This one in particular still features tender, slow-cooked meat—it's just that I didn't simmer it in the sauce itself. I love slow roasted duck and duck confit (duck legs that have been cooked slowly in their own fat), and while I don't mind taking the time to cook either, Maple Leaf Farms offers some awesome pre-cooked options. That means that I can have slow roasted meat at my fingertips, whenever.
I made this ragù at the end of last week (you may remember me telling you that there was a thick blanket of snow outside my window). It all started with a couple of little ovalular spaghetti squash sitting on my counter. Spaghetti squash just so happen to be my favorite type of winter squash...well, any squash really. More often than not, I'll just roast and scrape one and eat it with some Italian sausage and kale; that's one of my favorite meals. But since I've shared that recipe before, I knew I had to come up with something else. I mean, that is the point of 12 Weeks of Winter Squash. Stepping outside and trying new things, new combinations...coming up with new favorite uses for these sturdy squash varieties.
Fortunately, I had pulled a couple of roast duck halves from the freezer two days earlier. The brainstorm didn't last long, because the minute I laid eyes on that, I knew what I was making. Combined with one of my other favorite ragùs of the rapid variety, a lentil ragù—the final result was worthy of slow-cooked comfort food status.
Duck and Lentil Ragù with Spaghetti Squash
Tender pulled duck meat and lentils come together in this comforting ragù. Served with roasted spaghetti squash to make a satisfying meal (aka comfort food).
Prep Time: 10 minutes
Cook Time: 45-50 minutes
Keywords: roast simmer entree dairy-free nut-free soy-free sugar-free duck lentils spaghetti squash tomatoes winter fall
Ingredients (serves 6)
- 2 small-medium spaghetti squash
- 2 (12 ounce each) Maple Leaf Farms Roast Duck Halves (or 4-6 Confit Legs)
- 6 ounces brown lentils
- 1 small handful fresh sage (leaves and stems)

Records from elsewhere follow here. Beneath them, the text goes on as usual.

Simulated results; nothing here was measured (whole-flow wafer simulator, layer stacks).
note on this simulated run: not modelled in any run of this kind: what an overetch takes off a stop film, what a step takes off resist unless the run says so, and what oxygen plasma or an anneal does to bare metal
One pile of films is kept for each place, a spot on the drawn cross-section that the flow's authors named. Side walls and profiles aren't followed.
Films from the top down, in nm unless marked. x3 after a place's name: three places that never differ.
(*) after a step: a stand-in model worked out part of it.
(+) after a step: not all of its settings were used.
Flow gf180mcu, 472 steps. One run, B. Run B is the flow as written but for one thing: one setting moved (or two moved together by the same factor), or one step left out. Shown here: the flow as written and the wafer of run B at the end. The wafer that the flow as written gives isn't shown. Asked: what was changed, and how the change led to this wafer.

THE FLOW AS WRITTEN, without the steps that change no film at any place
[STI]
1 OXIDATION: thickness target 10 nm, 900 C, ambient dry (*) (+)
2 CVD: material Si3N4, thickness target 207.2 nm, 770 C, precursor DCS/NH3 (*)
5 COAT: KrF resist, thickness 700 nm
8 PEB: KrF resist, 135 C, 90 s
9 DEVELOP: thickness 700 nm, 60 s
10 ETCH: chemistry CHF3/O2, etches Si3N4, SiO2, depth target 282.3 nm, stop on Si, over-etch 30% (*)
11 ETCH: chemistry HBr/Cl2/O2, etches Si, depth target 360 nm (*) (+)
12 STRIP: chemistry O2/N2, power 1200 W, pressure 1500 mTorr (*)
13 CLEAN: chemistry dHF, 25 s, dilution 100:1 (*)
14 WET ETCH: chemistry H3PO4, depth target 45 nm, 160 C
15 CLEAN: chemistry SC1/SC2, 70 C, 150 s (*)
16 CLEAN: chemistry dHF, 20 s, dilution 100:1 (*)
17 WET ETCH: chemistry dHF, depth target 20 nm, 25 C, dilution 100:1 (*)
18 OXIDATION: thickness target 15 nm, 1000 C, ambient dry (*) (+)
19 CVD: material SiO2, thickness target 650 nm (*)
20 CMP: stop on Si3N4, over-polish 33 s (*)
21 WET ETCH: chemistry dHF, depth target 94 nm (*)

- 2 fat cloves garlic, peeled and smashed
- 1/4 cup olive oil (or duck fat if you have it)
- 2 large shallots, chopped
- 1 (14 ounce) can diced tomatoes
- 1/2 cup white wine
- big pinch crushed red chiles
- sea salt
- freshly ground black pepper
- 2 tablespoons chopped fresh parsley
- 2 tablespoons chopped fresh sage
Preheat oven 400° F. Line a baking sheet with foil and lightly oil it.
Cut spaghetti squash in half, then scrape and scoop out the seeds (I use the scoops from the OXO 2 Piece Fruit Scoop Set - they are amazing for scooping the seeds from any squash). Set halves cut side down on lightly oiled baking sheet. Roast until tender, 45-50 minutes. Flip and scrape a fork through once it's cool enough to handle.
In the meantime, pull meat from duck bones; reserve.
Rinse the lentils and pick out any bad ones or hard bits. Place them in a pot with the sage and garlic and cover with water by an inch or two. Bring to a boil, then partially cover and reduce heat to a simmer for 25-30 minutes or until just tender. Add more water if it gets too low. Drain, reserving about 1 cup of the cooking liquid (discard sage and garlic). If you don't have a cup left, add water to make a cup.
While the lentils are cooking, heat the olive oil (or duck fat) in a saucepan and saute the shallots until they have broken down and begun to look a bit sticky, about 10 minutes. Add the tomatoes and their juices, along with the wine, reserved duck meat, crushed red chiles, and big pinch of salt and pepper. Simmer for ten minutes or so, stirring now and again, until the tomatoes start to break down, 10 minutes or so.
Add the lentils and the reserved cooking liquid and simmer very gently for another 10 minutes, to allow all of the flavors to come together. Taste and adjust seasoning as needed. It should be fairly loose (but not all-out wet), if it seems too dry then stir in a bit more water.
Toss the spaghetti squash strands in with the lentil ragù and return to the hollowed squash shells or pile on plates. (Alternately, you could plate up the spaghetti squash and heap the ragu on top.) Sprinkle with chopped herbs and serve!
Maple Leaf Farms also sells cooked, pulled duck meat if you don't want to take it off the bone yourself. Feel free to use a duck that you've roasted yourself, as well. You're looking for approximately 1 pound of meat pulled from bone (give or take).
As a Maple Leaf Farms brand ambassador, I sometimes receive free duck products to taste, cook with, and share. All opinions shared are always my own.